After watching the remaining episodes of the Kalief Browder documentary I will say that the final episode did an excellent job of connecting his story which started in 2009 to the event we have sine in the last 3 years with Trayvon Martin, Eric Garner and others. It reminds us that these stories are not unique. They are not isolated incidences. They are what has become the reality for Black people, especially men, in America.
The Failure of America
The larger conversation is about the failure of America. The failure of America to live up to the hype that it sold to the rest of the world. How in stories like Kalief – and the fact that they are not anomalies – let’s us know just how far we’ve fallen. How much much we have failed the world. The problem is that America has fallen so far from the ideals that made it what it was. I always reflect on the first episode of what I thought was a great show, The Newsroom. The speech the the main character gives is so articulate, profound, candid and brutally honest. And what’s worse is that it is absolutely true. There isn’t any argument that can be made against what was said.

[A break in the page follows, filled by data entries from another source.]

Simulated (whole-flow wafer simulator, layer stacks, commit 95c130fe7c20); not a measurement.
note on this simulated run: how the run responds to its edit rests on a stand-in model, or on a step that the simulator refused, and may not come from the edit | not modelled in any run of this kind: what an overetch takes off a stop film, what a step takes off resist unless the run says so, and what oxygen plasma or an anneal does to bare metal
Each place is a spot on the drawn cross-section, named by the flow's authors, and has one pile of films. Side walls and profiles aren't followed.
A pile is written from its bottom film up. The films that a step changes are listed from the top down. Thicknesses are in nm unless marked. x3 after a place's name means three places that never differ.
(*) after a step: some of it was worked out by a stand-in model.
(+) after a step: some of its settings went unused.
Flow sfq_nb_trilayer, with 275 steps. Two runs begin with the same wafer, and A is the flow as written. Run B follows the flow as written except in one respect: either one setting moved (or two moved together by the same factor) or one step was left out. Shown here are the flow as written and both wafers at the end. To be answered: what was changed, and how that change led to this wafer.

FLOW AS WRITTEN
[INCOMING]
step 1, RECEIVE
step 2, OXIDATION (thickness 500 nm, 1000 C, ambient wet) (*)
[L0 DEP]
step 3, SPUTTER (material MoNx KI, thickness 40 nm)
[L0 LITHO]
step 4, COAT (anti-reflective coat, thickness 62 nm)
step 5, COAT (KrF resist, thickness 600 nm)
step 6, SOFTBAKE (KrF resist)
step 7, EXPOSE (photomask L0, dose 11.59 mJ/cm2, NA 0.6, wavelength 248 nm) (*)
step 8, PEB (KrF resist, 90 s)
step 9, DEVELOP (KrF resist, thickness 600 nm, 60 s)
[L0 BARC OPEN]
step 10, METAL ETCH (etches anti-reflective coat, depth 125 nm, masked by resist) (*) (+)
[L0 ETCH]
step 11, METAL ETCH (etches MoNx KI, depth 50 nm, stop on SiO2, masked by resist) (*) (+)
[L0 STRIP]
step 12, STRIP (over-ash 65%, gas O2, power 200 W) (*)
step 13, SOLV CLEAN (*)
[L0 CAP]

America’s single greatest problem is that we refuse to acknowledge that we are not the greatest thing that ever happened anymore. And we are not because we have failed to deliver on all those promises from our lofty ideals. And because even as the reality blatantly stares us in the face, we refuse to acknowledge it.
The fact that something like Kalief Browder could happen and there even be a legal argument to justify it tells us that we are broken…as a country. What’s not broken are the institutional and legal connotations and subtexts that allow us to pretend that we are administering justice when we are oppressing our citizens through legislation and controlling them through fear. That is what happened to Kalief Browder.
What it most fascinating about Kalief’s story that makes it unique from the other recent stories of American injustice against Black people, is that he survived long enough after the trauma to tell us about it. I often wonder if Trayvon Martin or Eric Garner or Freddie Gray had survived their ordeals what they would have to say. What their lives would be like. In Kalief’s story we get to see the actual effects of what happened to him. When he sits in front of the camera and tells us about how he no longer fits into society. Despite his going to college and achieving a greater than 3.0 gpa and advocating for justice, there was a void in him that could not be filled. It was forever lost to him. Being released from prison and the potential of a million dollar reparation settlement did not assuage that loss.
A big part of that loss was the loss of security. In the final episodes there is a lot of discussion about Kalief’s paranoia and feeling that the police and FBI were somehow permeated every aspect of his life in order to return him back to the trauma from which he’d narrowly escaped. America’s fear tactics had worked all too well. So well in fact that it led this young man to take his own life to escape it.
The world breaks everyone and afterward many are strong in the broken places. But those that will not break it kills. It kills the very good and the very gentle and the very brave impartially. If you are none of these you can be sure it will kill you too but there will be no special hurry.
– Ernest Hemingway, A Farewell to Arms
We take too lightly the loss of justice and peace. We – because so many of has have not experienced a direct retraction of our freedom and civil liberties to the degree that Kalief did – understand it intellectually but not wholeheartedly. We don’t see how it breaks you. It breaks your belief in anything good, anything right, anything just. All you know is that you have been made a target because of things your did not choose and cannot change. America tried to break Kalief, but in fact it did not. He stood his ground and stood by the truth, to the extent of denying 13 plea deals that would call for his admission of guilt. Not even for an escape from the hell that was Riker’s Island did he break. He survived and he returned to the public and told his truth to whoever would listen. He told his truth when it hurt. He told his truth when it made him a target. He told his truth when it took his sanity. But in the end, he was unbroken. Perhaps that is why he died. Because it could not break him, it had to kill him. What we know is that it was the institutions of this great America that failed him and it was the systems that killed him. He was not the first or the last, but the telling and retelling of his story will haunt us and forever remind us that something-has-to-change.